POLITICS

Breakaway could bring ANC support down to 50% - Pollster

Lawrence Schlemmer says new party could win up to 20% of vote in 2009 elections

JOHANNESBURG - One of South Africa's top pollsters has suggested that the ANC breakaway party headed up by Terror Lekota and Mbhazima Shilowa could draw as much as 20% of the vote in the 2009 election. Professor Lawrence Schlemmer based this estimate on an opinion survey conducted by MarkData earlier this year.

In an interview with Alec Hogg on the Moneyweb Power Hour on SAFM (see transcript) Schlemmer said that "there is absolutely no doubt that the ANC, as it is at the moment under Mr Jacob Zuma, will lose support to this breakaway group. This breakaway group may also attract support from other opposition parties, so it's not only the ANC that's going to pay a price."

Schlemmer further stated, "if I interpret the results, look at the loyalties, look at the ratings of various leaders, their popularity, policy inclinations and all that sort of thing, I would say that the ANC could in fact lose anything up to about 20% [of the entire vote]. ... Now that of course would bring the ANC down to round about 50%, and then we'd be in a very interesting situation, because we'd probably have to have a coalition government in some shape or form."
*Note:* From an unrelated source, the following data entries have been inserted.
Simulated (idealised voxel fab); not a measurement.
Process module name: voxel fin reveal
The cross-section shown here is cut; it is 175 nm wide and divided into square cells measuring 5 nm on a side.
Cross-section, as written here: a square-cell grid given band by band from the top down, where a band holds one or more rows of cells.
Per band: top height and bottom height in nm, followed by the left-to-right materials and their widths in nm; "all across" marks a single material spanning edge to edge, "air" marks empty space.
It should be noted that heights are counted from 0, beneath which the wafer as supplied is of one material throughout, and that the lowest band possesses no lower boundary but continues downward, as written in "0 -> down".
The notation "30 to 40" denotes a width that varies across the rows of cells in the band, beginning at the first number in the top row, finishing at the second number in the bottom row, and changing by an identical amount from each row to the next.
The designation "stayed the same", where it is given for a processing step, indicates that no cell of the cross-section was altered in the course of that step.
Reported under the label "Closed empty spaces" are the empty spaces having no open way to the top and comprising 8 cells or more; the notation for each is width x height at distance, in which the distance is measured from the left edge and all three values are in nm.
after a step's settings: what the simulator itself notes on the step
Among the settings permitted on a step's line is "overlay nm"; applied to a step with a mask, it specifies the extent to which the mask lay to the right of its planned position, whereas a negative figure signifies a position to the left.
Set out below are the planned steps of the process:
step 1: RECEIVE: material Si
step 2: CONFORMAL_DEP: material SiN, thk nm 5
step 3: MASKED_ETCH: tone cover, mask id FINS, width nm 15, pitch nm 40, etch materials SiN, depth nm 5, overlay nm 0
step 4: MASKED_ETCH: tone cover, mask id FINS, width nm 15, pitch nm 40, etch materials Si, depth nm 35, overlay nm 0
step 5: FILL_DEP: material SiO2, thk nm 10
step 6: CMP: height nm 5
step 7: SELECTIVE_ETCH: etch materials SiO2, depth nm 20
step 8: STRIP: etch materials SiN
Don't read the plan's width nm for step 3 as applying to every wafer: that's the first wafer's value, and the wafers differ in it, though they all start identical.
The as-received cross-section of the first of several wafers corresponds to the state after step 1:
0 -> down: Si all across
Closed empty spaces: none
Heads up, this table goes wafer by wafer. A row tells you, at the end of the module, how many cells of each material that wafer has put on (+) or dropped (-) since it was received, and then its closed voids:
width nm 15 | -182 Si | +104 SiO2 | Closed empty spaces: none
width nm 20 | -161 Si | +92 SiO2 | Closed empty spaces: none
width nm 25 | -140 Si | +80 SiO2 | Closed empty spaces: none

However, Schlemmer did raise questions as to whether the breakaway would be able to sustain itself past 2009 up until the 2014 election. He said that "one of the factors that attracts people to the ANC is that it is the largest party. Now, people are fanciful in their thinking about prospects, and there are a lot of people that think that this breakaway group could in fact challenge the existing ANC in size...People love to be able to back a winner, their egos are involved, as individuals they feel more expansive if they are on the winning side. Now, when it turns out that this party, this breakaway group, is not - even though it may get a considerable amount of support it's not the same size as the ANC - some of the enthusiasm is going to go away. This has happened in the past, it happened to Mr Holomisa. You remember a lot of people backed him because they thought, wow, he's a popular guy, he's a winner. And when it turned out that he wasn't going to get all that much support they lost interest."

The Markdata poll which Schlemmer was discussing was a face to face survey of 2415 adult South Africans conducted between April and June 2008 (see here) - so after Polokwane but before the ANC breakaway. The poll is significant because it is the first representative survey published since the ANC's national conference in December. Other published polls this year have been confined to voters in the metropolitan areas and/or individuals with landline telephones.

The poll showed that with the 15,5% of non-choices excluded the ANC enjoyed the support of 70,5% of those polled, while the DA had the support of 20,6% of respondents. The ANC's support was down from the previous highs of March 2007 but at around the same level that it received in the 2004 election. DA support meanwhile was substantially up from the 12,4% support it received in the last national elections.

The survey also found that some 40% of ANC supporters polled expressed dissatisfaction with the performance of government and a similar percentage felt the country was moving in the wrong direction. 47% said they would support a party free of corruption. Schlemmer states in his report on the survey that one of the reasons why the ANC has maintained its high levels of popular support - despite such dissatisfaction and the internal dissension within the movement - was because "the leaders of different support groups in the party are all inside the party, hence not only villains but the heroes as well are ensconced in key party structures."

Among ANC supporters polled 22,2% said they admired former ANC President Thabo Mbeki, with a further 30,6% saying they strongly admired him. Although ANC President Jacob Zuma was admired, or strongly admired, by 60,3% of his party's supporters he was disliked or strongly disliked by 22,1% of them. One of the most influential power brokers in the new ANC, the SACP leader Blade Nzimande, was disliked or strongly disliked by 54,1% of ANC supporters.

Schlemmer notes in his report that Zuma "is a source of hope for the poorest, most aspirant and numerous among the party supporters." If his candidacy for the South African presidency were to be blocked by legal action "the party will be thrown into disarray because there is no alternative candidate with a sufficiently prominent profile to unite the party at short notice."